A priceless, handcrafted rifle, fired throughout the American Revolution, is passed down through the years until it fires on a fateful Christmas Eve of 1994.
This was a cool, quick read, and here are a few writing lessons I learned from this book:
- Multi-published, award-winning authors can get away with what most of us can't. If a newbie writer wrote a manuscript that devoted several opening pages to how a gun was crafted, I wonder if it would make it past the gatekeepers. Just curious. My husband was fascinated by this part of the book, but I was tempted to skip it and get to the conflict.
- Consider a unique point of view. This book doesn't follow a specific human character. It follows the rifle from the time it was crafted during the Revolutionary War to 1994, when it's involved in a tragic accident. I thought that was a cool spin on point of view.
- Weave historical details into a story. I applaud historical fiction writers. We all know how much research is involved in these types of novels, and now more than ever I appreciate the way an author deftly adds historical nuggets without slowing down the story. It's a good reminder for me to add research details without making my manuscript feel like a textbook.

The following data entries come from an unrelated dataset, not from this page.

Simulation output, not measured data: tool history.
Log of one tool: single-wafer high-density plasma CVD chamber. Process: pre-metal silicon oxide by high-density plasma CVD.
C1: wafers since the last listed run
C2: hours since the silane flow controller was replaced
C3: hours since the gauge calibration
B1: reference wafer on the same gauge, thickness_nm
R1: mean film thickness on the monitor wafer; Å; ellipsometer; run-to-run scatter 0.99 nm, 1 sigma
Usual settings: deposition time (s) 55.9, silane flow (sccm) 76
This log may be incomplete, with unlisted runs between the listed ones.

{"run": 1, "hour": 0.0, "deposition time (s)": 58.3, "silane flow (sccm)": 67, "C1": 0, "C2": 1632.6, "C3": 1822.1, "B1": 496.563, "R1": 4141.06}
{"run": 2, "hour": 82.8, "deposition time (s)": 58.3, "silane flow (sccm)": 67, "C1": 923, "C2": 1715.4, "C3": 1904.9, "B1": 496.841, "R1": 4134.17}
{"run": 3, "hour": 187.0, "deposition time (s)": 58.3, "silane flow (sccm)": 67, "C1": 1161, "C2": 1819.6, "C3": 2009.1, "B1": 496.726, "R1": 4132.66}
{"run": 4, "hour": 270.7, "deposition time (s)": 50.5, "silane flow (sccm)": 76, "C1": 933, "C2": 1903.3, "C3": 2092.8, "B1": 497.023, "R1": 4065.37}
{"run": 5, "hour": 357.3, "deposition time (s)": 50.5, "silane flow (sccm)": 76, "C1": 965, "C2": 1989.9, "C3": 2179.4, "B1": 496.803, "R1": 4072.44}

- The power of pacing. Without giving too much away, one of the final scenes involves the rifle being shot. The entire scene took two to three pages to describe in painstaking, anxious detail, but the actual time span of the event took less than 1.5 seconds. I held my breath during this scene, which is usually a good indicator that the author did a nice job of pacing.
I'm glad I read this book, knowing it's another opportunity to discuss this subject with our sons. Plus I thought it ended up being an interesting read.
Have you or your kids read this book? If so, what was your opinion? And if you're a teacher, do you assign this book to your students?